Android is big. It has already been big for several years, and it looks like its on a path to complete domination, so if you don't already know how to program on Android, you should start learning pretty soon.
In this post I'll talk about how to set up your development environment for Android.
What's the difference between Java and Android?
According to Wikipedia,
There is no Java Virtual Machine in the Android platform. Java bytecode is not executed. Instead Java classes are compiled into a proprietary bytecode format and run on Dalvik, a specialized virtual machine (VM) designed specifically for Android.
There is a lot of confusion between what's Java and what's Android. For now, think of Java as a programming language, and think of Android as an Operating System. (Of course, the distinctions are not as clear-cut as that) To run apps on Android, you write them in Java.
If you want to get deeper into the nitty-gritty of the differences, check out this article by CNET which does a pretty good job explaining the differences and how they were the subject of a recent lawsuit by Oracle against Google.

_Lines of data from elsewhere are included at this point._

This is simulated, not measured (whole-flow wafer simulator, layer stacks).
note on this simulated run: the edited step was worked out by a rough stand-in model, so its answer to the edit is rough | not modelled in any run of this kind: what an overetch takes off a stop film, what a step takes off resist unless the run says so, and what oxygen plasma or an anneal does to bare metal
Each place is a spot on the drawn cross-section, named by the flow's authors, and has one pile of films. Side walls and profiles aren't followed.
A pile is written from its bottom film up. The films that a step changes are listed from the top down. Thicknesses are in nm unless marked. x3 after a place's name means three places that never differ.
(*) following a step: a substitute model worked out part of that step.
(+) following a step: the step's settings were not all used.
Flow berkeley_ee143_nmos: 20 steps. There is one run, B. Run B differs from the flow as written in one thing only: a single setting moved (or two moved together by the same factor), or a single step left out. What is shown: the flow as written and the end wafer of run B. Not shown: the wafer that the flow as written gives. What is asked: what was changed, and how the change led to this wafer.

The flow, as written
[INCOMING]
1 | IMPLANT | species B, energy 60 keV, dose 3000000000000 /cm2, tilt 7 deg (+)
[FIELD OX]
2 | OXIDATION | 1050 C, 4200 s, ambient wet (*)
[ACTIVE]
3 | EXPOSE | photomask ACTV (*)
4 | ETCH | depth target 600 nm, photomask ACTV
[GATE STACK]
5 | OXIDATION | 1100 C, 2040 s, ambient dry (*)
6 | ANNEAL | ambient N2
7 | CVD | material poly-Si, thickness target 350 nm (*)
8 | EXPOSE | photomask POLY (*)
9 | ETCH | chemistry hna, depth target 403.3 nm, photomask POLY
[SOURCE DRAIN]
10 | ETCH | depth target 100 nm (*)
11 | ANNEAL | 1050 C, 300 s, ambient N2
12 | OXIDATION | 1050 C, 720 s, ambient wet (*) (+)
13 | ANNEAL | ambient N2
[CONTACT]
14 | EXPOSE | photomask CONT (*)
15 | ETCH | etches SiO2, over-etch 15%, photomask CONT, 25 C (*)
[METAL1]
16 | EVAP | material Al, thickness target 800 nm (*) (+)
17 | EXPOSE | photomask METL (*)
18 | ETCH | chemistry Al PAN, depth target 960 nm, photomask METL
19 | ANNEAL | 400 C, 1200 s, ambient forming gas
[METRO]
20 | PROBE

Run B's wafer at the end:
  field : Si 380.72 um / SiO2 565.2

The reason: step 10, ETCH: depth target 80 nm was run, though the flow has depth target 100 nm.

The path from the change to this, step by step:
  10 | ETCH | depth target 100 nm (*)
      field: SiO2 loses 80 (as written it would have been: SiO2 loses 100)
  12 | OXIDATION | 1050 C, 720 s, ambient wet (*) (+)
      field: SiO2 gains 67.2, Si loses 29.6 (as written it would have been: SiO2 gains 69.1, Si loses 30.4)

Installation and Set-up for Windows
1. Download Eclipse ADT with Android SDK for Windows here. You'll realize that there are two full-featured IDEs you can use for Android development, Eclipse ADT and Android Studio. Android Studio is still in beta so I'd recommend the former. I haven't yet tried Android Studio, but after reading this post on the differences between Android Studio and Eclipse I just might.
Question: What's the difference between Eclipse and Eclipse ADT?
Eclipse is an open-source IDE, mostly provided in Java. Eclipse ADT is developed by Google and is a plug-in for Eclipse specifically designed for Android development.
2. Unzip the downloaded file and launch Eclipse from adt-bundle-<os-platform>/eclipse/
Having problems unzipping the file using the default unzipping tool in Windows? That's because the tool doesn't work when the file path is too long. Move the zipped file to the root of C:/ before trying again, and the problem should be fixed.
3. Just click OK when the prompt on selecting your workspace appears. Awesome! You're in Eclipse and can start writing Android apps right away!